It's a message echoed by the Utah Highway Patrol, which will be out in force on Utah's highways and byways.
The park in southwestern Utah, visited by more people than any other national park in the state, is enhancing its impaired-driver efforts through increased checkpoints and road patrols by law-enforcement rangers.
Park spokesman Marc Neidig said statistics gathered from the National Highway Traffic Safety Administration show that in the past 25 years, nearly half of all fatal traffic accidents over the holiday weekend involved alcohol.
Officials say rangers will be on the lookout for incidents of public intoxication and disorderly conduct associated with alcohol.
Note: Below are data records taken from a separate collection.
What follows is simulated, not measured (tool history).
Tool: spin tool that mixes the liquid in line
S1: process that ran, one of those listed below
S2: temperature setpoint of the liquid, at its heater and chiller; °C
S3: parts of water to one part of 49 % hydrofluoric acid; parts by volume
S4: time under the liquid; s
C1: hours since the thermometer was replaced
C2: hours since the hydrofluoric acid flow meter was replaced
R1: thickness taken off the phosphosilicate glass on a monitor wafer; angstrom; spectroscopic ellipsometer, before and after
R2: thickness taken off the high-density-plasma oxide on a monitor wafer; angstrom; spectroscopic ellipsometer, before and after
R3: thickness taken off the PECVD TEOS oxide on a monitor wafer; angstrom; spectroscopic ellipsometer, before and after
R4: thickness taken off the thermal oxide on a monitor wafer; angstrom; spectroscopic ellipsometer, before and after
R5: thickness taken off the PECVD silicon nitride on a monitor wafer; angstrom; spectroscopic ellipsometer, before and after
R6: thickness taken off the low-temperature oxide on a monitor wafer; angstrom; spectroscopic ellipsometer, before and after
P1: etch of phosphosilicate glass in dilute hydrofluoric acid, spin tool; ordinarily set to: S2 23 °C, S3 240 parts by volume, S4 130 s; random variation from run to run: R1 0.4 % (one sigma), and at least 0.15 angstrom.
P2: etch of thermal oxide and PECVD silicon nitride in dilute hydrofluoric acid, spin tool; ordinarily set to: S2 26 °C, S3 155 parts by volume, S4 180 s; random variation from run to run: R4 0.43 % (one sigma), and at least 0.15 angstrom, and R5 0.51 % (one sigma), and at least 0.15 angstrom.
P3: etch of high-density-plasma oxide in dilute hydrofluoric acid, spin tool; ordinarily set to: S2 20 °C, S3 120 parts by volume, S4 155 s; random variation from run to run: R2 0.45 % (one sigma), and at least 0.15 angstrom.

"The Fourth of July is a time when many Americans celebrate with family and friends and enjoy their national parks, but it is also one of the deadliest times on our roadways" said park Superintendent Jock Whitworth in a news release. "The goal of increasing our enforcement efforts is to keep impaired drivers off of the road and ensure that visitors can safely enjoy their time in the park."
Whitworth said anyone caught driving with a blood alcohol content of 0.08 percent or higher will be arrested.
UHP Cpl. Todd Johnson said troopers statewide will pull extra shifts this weekend looking for drunken and aggressive drivers, speeders and people not using child restraints and seat belts.
Johnson recommends that travelers plan ahead, know construction areas and don't drive drowsy.
He said nationally the days between Memorial Day and Labor Day, including July 4th and July 24th in Utah, are known as "the 100 deadliest days" for highway fatalities because of the number of drivers on the road.
Utah State Parks also wants to stress that boaters and those on the water this summer wear life jackets.
Utah has the fifth highest boater fatality rate in the nation, almost three times the national rate. Motorboats make up almost half of the fatal accidents, followed by canoes, kayaks, inflatable kayaks and personal watercraft. In most fatal accidents, nearly 90 percent of victims were not wearing a life jacket.